Deterministic Decentralization is the idea that ICP should measure and maximize the the diversity and decentralization of each subnet, rather than optimistically hope for decentralization by allowing any node to join network. Deterministic Decentralization tries to maximize the decentralization of every sub-layer of the infrastructure layer. This means, for example, maximizing the following:

  1. Number of unique node providers
  2. Number of unique data centers
  3. Number of unique jurisdictions

Design Intent

Background

  • An empirical pattern from studying other blockchains: infrastructure layers tend towards high-concentration (2-4 entities) controlling 51% of the infrastructure and 1-2 jurisdictions (e.g. US, China) controlling 51% of the infrastructure. In practice, permissionless (even without a DAO) infrastructure layers tend to a concentration where the “anyone can run a node from home” tends to be a figleaf for concentration of a few big players.
  • Networks like BTC or ETH have protocol-level limitations where the protocol will have the same throughput of transactions whether it has 10 nodes or 10,000 nodes. These do not scale by adding more nodes.
  • Many networks have inconsistent node uptime/availability as miners switch off/on their nodes due to unpredictable crypto markets, sometimes making nodes unprofitable to run.
  • A lot of the node’s computation in other blockchains is used up in puzzles (e.g. Proof of Work) rather than useful computation.

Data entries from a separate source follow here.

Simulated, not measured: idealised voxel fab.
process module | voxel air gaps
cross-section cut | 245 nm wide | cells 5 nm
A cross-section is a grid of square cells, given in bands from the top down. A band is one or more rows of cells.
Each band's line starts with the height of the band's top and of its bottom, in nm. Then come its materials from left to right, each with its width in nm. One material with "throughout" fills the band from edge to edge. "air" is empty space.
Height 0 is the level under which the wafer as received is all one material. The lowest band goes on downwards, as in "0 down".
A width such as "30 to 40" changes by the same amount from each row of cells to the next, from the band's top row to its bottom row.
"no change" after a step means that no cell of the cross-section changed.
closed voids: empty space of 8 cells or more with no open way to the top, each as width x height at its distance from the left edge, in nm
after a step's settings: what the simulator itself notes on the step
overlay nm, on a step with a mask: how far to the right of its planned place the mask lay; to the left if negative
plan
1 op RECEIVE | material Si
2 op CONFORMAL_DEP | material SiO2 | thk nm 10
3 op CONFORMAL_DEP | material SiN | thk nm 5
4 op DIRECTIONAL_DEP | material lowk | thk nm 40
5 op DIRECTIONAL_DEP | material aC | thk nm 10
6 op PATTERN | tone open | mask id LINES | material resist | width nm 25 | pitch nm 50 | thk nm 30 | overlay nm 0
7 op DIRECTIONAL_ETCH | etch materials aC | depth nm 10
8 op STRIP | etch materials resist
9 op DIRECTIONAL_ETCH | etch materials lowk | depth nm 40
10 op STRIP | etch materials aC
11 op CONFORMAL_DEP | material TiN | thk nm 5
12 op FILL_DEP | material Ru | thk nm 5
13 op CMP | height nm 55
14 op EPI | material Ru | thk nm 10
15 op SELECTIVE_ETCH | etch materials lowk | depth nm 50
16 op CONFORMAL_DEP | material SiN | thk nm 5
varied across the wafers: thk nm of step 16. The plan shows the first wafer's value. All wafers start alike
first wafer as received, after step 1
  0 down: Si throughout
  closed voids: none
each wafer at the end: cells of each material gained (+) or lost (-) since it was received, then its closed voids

ICP is designed to have the following properties

  • The IC's method of "manicured" subnets, even though less decentralized in theory, actually gives you better decentralization in practice.
  • ICP compute capacity grows by adding more nodes
  • To balance ICP minting rate and developer demand for compute, the NNS DAO decides how many more nodes to add
  • To maximize decentralization, NNS DAO measures and maximizes decentralization, rather than leave it to chance
  • To incentivize ICP to have maximum availability, the node reward has predictable rewards for each node
  • To incentivize general availability, the NNS DAO rewards nodes for being part of the system and removes them if they start to deviate consistently.
  • To maximize reliability and health of the network, NNS DAO can remove nodes that consistently deviate (maybe they are faulty or are malicious).